We print to output streams using the << operator:

int i; char b[30]; cout << i; cout << b;

The << operator is overloaded, just like >>, and hence is intelligently "aware" of the type that is being output. When given a char array, cout will treat the array as a C-style string (i.e., a null-terminated array of char). Notice therefore that the following two operations are not symmetric:

cout << myArray; cin >> myArray;

The former outputs everything in the array until the first null character, whereas the latter will read into the array until the first whitespace character.

Some more truth

We have noted that << and >> are "overloaded". In fact, these operators are overloaded in a way that is quite different from the way that addition or division are overloaded. The operator << is a "programmer-defined" overloaded operator. That is, the meaning of << with ostreams is not defined by the core language, but by the standard library.

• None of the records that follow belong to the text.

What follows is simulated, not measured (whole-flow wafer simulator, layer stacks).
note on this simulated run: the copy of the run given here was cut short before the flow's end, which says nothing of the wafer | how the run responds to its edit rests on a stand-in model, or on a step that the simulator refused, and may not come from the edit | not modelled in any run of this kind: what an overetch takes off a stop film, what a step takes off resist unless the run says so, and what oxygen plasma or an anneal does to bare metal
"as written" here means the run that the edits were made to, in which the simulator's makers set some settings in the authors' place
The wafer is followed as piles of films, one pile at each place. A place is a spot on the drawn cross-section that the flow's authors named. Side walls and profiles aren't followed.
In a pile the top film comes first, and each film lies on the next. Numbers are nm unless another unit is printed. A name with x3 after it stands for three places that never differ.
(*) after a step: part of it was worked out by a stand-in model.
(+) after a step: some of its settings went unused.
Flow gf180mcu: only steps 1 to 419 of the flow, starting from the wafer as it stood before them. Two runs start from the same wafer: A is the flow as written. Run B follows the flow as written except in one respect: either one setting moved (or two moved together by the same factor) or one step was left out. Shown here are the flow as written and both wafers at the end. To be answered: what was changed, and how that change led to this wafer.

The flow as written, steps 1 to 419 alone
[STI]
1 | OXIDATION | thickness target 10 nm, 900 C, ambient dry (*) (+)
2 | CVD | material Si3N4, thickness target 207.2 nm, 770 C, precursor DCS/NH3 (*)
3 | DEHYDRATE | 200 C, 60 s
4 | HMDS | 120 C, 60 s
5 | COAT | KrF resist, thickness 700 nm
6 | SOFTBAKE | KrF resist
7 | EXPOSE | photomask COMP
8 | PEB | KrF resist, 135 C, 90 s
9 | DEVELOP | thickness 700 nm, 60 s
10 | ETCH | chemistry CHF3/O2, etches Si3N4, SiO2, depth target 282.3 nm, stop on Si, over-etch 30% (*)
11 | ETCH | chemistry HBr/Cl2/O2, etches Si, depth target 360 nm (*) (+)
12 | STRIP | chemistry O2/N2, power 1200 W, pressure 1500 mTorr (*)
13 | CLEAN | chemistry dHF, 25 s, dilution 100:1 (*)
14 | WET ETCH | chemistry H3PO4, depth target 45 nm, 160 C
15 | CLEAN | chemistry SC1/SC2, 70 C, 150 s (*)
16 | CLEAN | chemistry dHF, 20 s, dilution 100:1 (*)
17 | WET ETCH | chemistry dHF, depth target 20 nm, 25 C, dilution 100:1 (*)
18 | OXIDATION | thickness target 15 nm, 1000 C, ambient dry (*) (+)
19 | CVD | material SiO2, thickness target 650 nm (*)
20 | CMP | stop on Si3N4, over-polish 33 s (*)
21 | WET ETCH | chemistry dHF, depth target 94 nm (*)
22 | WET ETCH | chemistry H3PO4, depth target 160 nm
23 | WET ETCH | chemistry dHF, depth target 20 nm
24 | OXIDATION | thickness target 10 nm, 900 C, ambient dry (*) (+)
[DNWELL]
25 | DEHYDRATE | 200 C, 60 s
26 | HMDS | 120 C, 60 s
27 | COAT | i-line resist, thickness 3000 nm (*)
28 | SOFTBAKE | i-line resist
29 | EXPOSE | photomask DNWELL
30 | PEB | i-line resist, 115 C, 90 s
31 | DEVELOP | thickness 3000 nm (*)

How, you may ask, can a programmer define an overloaded operator? Well, there are a couple of different ways. Here's one:

class basic_ostream { // This line is a lie public: // ... some stuff, then: basic_ostream& operator<<(int i); basic_ostream& operator<<(char c); // and so on. };

The declarations above tell C++ that when it encounters an expression involving << with a basic_ostream object on the left, and an integer or a character on the right, it should invoke these methods on the basic_ostream with the appropriate argument.